‘The Mandalorian’ star Emily Swallow talks about The Armorer and importance of keeping traditions of Mandalore alive
The actress also talked about The Armorer’s responsibilities, of life in a post-Empire world and the challenges in portraying a character covered entirely in armor.
‘The Mandalorian’ introduces a wide array of new characters to the ‘Star Wars’ universe, but perhaps none so commanding as The Armorer. The leader of a Mandalorian clan, The Armorer, is responsible for keeping the traditions of Mandalore alive.
We’ve spoken with Emily Swallow, who plays the character, in an exclusive interview with MEA WorldWide (MEAWW). She talks about The Armorer’s responsibilities, of life in a post-Empire world, and the challenges in portraying a character covered entirely in armor.
What can you tell us about The Armorer and the role she has to play in ‘The Mandalorian’? Will we be seeing more of her?
The Armorer is the covert leader of a Mandalorian clan in hiding. She’s a spiritual leader of sorts and the keeper of the old traditions of Mandalore. Their history, and loyalty to their ways, is incredibly important to her. She’s also a warrior and an expert in beskar foundry work, which is how we first see her meet The Mandalorian. She helps him repair and improve upon his armor; she is only able to provide him with a single shoulder pauldron, and it sure would be nice for him to have more improvements, but we’ll see.

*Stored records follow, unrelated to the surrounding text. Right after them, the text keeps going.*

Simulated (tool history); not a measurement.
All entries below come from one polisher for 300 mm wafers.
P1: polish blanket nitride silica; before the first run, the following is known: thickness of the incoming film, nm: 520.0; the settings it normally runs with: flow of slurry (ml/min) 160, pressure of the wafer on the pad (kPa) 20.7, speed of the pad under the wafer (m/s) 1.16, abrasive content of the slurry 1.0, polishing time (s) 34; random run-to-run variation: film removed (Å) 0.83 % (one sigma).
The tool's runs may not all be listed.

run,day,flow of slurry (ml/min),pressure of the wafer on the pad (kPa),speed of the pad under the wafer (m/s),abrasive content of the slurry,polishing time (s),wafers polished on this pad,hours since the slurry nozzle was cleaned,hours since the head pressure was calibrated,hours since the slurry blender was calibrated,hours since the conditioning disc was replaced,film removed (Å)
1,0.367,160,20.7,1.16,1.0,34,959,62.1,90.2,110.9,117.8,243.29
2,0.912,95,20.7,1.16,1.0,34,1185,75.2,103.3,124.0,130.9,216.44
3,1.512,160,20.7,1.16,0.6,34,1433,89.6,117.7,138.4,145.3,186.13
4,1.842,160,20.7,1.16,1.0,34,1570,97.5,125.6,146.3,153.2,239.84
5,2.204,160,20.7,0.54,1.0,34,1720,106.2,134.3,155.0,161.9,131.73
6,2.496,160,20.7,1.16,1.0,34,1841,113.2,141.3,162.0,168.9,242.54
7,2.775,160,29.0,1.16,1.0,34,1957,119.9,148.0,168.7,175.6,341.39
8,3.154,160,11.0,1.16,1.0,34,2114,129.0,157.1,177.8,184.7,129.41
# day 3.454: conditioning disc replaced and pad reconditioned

What is your take on the Mandalorian culture and way of life?
They have established a code of loyalty that is central to retaining the core of who they are as warriors, and I think that’s what The Armorer is trying to keep them from forgetting. She is the keeper of their history and she is there both to keep them strong by being properly fitted with armor, but also strong in spirit by retaining their loyalty to each other and their code. “This is the way”.
Besides The Armorer and Pedro Pascal’s Mandalorian, what other Mandalorians appear in the series?
We got to see most of the remaining clan that has been in hiding when they came to rescue The Mandalorian from the bounty hunters trying to take The Child back from him. Now that they’ve been exposed, they’ll have to find a new refuge, so hopefully, we'll get to find out where they’ve gone!
How has life changed for The Armorer since the fall of the Empire?
The benefits to be gained from the fall of the Empire haven’t yet reached the farther outposts in the galaxy where most of our story takes place. Overall, it’s good that the Empire has fallen, but the Mandalorians are yet to reacquire the wealth they lost in the form of Beskar steel, and they are still vulnerable to some of the rogue elements vying for power. The Armorer has been striving to bring the Beskar steel back to its rightful owners, with a proper amount set aside for the Foundlings, who are the most vulnerable of all.
How were you introduced to the character?
Jon told me to look at Akira Kurosawa films like Seven Samurai because of the heightened sense of ceremony and the simplicity and deliberateness of movement. That was incredibly helpful as a jumping-off point. I knew very little, other than that she is a leader among the Mandalorians, and someone who is held in high esteem. They also described her as being “zen-like,” so I felt that she would carry her authority with ease and gentleness.
What are the challenges in portraying characters who are armored from head to toe, with all facial expressions covered?
I loved the challenge of it and was able to draw a bit from mask work I'd done in grad school at NYU. We shot Episodes 1 and 3 at the same time, and directors Dave Filoni and Deborah Chow gave us time and space to find the language of these masks and armor together. We found that small movements could have a big impact, which was sometimes useful and sometimes distracted from the story we were trying to tell, so we really had to be specific and intentional while we were learning to move in this new way.
The next episode of 'The Mandalorian' airs on November 12 on Disney+.